Shia Islam, on the other hand, is a smaller branch of Islam. Someone who observes or follows Shia Islam is known as a Shi’ite or Shi’i. Shia Muslims believe that the first four caliphs are not the rightful successors of Muhammad (Peace Be Upon Him). Instead, they give this position to Muhammad (Peace Be Upon Him)’s son-in-law, Ali ibn Abi Talib, and his descendants. Shia Muslims believe that some of Ali’s descendants hold special spiritual and political authority over the community and possess a range of divinely given traits. There are many sub-divisions of Shia Islam, but the two main ones are Twelvers and Ismailis. Twelvers are the most prominent and influential group in Shia Islam.

A List of Differences Between Sunni and Shia Islam

Sunni and Shia Muslims share the same fundamental views of Islam; for instance, both groups worship Allah as God, accept Muhammad (Peace Be Upon Him) as the Prophet, and follow the teachings of the Quran. However, there are still many differences between Sunni and Shia Muslims. Initially, the two denominations were united, but after the death of the Prophet Muhammad (Peace Be Upon Him) in 632 AD, the Sunni and Shia Muslims split. As a result, the Sunnis became a more conservative denomination, but the Shia Muslims stayed more traditional.

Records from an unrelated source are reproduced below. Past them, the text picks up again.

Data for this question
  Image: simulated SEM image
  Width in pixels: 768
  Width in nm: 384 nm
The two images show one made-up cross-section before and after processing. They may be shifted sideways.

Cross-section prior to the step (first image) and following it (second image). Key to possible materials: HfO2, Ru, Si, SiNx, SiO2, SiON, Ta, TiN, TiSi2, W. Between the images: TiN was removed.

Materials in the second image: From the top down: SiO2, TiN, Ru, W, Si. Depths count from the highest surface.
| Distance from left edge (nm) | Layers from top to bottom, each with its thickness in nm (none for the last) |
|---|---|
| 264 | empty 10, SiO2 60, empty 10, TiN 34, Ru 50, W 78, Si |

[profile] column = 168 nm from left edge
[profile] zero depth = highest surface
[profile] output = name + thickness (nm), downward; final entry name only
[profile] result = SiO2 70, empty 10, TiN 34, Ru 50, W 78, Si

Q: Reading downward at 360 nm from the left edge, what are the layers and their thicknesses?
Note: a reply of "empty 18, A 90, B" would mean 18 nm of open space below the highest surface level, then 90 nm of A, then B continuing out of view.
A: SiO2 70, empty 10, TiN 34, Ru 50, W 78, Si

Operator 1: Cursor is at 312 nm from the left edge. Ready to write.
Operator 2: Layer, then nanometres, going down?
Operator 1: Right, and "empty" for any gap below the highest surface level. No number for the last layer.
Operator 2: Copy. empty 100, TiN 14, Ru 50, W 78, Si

Here is a list of differences between Sunni and Shia Muslims:

  • There are more Sunni Muslims than Shia Muslims

Sunni Muslims are estimated to make up around 85% of the Muslim community, while Shia Muslims only make up about 15%. There are approximately 1.6 billion Sunni Muslims, just shy of 200 million Shia Muslims. Moreover, Shia Muslims are generally concentrated in the Middle East, whereas Sunni Muslims are more spread out from West Africa to Indonesia.

  • They have different beliefs about Muhammad (Peace Be Upon Him)’s successor

More so than any other differences between Sunni and Shia Muslims, their differing views on who should have succeeded Muhammad (Peace Be Upon Him) is the main reason for their divide. As mentioned, The Sunni Muslims believe that the first four caliphs should have succeeded Muhammad (Peace Be Upon Him), but the Shia Muslims believe it should have been someone in Muhammad (Peace Be Upon Him)’s bloodline.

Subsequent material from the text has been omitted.